MSU Broad MBA Named a Big Bets Fellow by The Rockefeller Foundation

By Katie Haley

Nthanda Manduwi, an MBA student at Michigan State University’s Eli Broad College of Business, has been selected as a fellow in the prestigious Rockefeller Foundation Big Bets Fellowship, a global leadership program designed to support emerging changemakers tackling some of the world’s most pressing challenges.

Selected from a highly competitive pool of more than 2,000 applicants, Manduwi is one of just 10 fellows chosen for the program’s inaugural Africa cohort.

The five-month fellowship brings together a diverse cohort of leaders who are advancing bold solutions to expand opportunities and strengthen communities around the world. Through leadership development programming, global convenings, and a residency at Lake Como in Italy, fellows engage in collaborative learning designed to accelerate the impact of their work. Each fellow also receives a $5,000 stipend and access to a network of partners and funders to help scale solutions across the African continent and beyond.

“Being part of the Big Bets Fellowship is meaningful to me because it affirms the tension I’ve been navigating in my work: the trade-off between solving specific, immediate pain points and stepping back to build at the level of systems”, shared Manduwi.

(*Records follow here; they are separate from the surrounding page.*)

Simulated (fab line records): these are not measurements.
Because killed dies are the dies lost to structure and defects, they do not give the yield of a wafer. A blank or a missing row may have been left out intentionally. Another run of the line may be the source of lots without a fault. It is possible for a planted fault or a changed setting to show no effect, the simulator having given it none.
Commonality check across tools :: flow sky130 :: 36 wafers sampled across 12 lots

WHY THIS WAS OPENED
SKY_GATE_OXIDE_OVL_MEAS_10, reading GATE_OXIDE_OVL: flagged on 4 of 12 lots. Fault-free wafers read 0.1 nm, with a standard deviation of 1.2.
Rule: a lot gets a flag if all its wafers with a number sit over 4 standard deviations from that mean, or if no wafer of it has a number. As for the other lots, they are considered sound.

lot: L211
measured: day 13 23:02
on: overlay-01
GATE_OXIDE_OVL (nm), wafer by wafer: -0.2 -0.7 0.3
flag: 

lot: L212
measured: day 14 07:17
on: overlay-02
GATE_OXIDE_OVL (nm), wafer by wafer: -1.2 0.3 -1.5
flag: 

Manduwi, an entrepreneur and advocate for innovation and youth empowerment, has built a career at the intersection of entrepreneurship, digital transformation, and education. Her work focuses on expanding access to opportunities for young people and supporting creative and entrepreneurial ecosystems, particularly across Africa.

As part of the fellowship, Manduwi will join a global network of leaders working to drive systemic change, gaining both the resources and relationships needed to scale solutions with lasting impact.

Being a part of the inaugural Africa fellowship gives me the confidence to continue making long-term bets through Q2, particularly in areas like food systems and cyber-physical infrastructure, where the work is less defined but the potential impact - what we can do for humanity here, is far greater,” said Manduwi. “I am grateful Michigan State University gave me space to dream big, and I am privileged that platforms like Big Bets champion the same.”

The Big Bets Fellowship equips leaders with the tools, networks, and support needed to transform ambitious ideas into meaningful, scalable impact, connecting vision with the people and resources required to bring it to life.